# OPPO Unveils New Improved Universal Blu-ray Players: BDP-103 and BDP-105



## mechman

Source: BigPictureBigSound


----------



## Tonto

I'm not so computer savy...I have read that USB ports are going to 3.0 which provides much faster data transfer speeds. Don't know if the "USB Audio 2.0 standard" above uses this new technology. If not, I'm surprised they would not incorporate it. Seems like streaming from a USB port could be much faster. Any thoughts if this would be a real benefit?


----------



## 95silverstallion

The 103 looks like a winner for my budget. Assuming its better than the 93????


----------



## nordraw

what are the differences from the 93 that i have? Is it really worth an upgrade or just a great deal for someone that doesn't have either one.


----------



## ascanio1

Wow... looks like a match made in heaven, you're right best BR+Best Streaming! But besides streaming Vudu, Netflix etc I also would love to stream UK, French and Italian TV content (I live in Japan). Do you know if the new Oppo firmware is also Slingbox certified/compatible? It would be AMAZING if it were. That I know of only WD Live TV and TV Hub are Slingbox compliant.


----------



## theJman

Tonto said:


> I'm not so computer savy...I have read that USB ports are going to 3.0 which provides much faster data transfer speeds. Don't know if the "USB Audio 2.0 standard" above uses this new technology. If not, I'm surprised they would not incorporate it. Seems like streaming from a USB port could be much faster. Any thoughts if this would be a real benefit?

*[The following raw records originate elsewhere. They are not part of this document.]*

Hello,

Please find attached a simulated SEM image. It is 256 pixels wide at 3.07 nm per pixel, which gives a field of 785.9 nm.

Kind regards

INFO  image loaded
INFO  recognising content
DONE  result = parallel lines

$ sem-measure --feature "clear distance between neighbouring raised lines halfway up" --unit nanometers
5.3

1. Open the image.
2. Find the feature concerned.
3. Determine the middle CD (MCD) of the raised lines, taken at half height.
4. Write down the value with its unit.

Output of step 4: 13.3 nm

The benefits are significant. USB 3.0 is not an incremental update from 2.0, it's an order of magnitude faster. The spec's call for up to 10x the transfer rate, but in the real world I wouldn't count on that much of an improvement. It should be no less than 5x faster though. For audio files -- which tend to be huge -- that will be substantial.


----------



## typ44q

Tonto said:


> I'm not so computer savy...I have read that USB ports are going to 3.0 which provides much faster data transfer speeds. Don't know if the "USB Audio 2.0 standard" above uses this new technology. If not, I'm surprised they would not incorporate it. Seems like streaming from a USB port could be much faster. Any thoughts if this would be a real benefit?





theJman said:


> The benefits are significant. USB 3.0 is not an incremental update from 2.0, it's an order of magnitude faster. The spec's call for up to 10x the transfer rate, but in the real world I wouldn't count on that much of an improvement. It should be no less than 5x faster though. For audio files -- which tend to be huge -- that will be substantial.


What they are referring to is USB Audio 2.0 standard for streaming, this basically has nothing to do with the plug type (USB 1.1, 2.0, 3.0) it is a standard set for streaming audio only from another device like a cell phone or memory stick using the USB interface. (it has changed slightly with the plug type but it is still doing the same thing)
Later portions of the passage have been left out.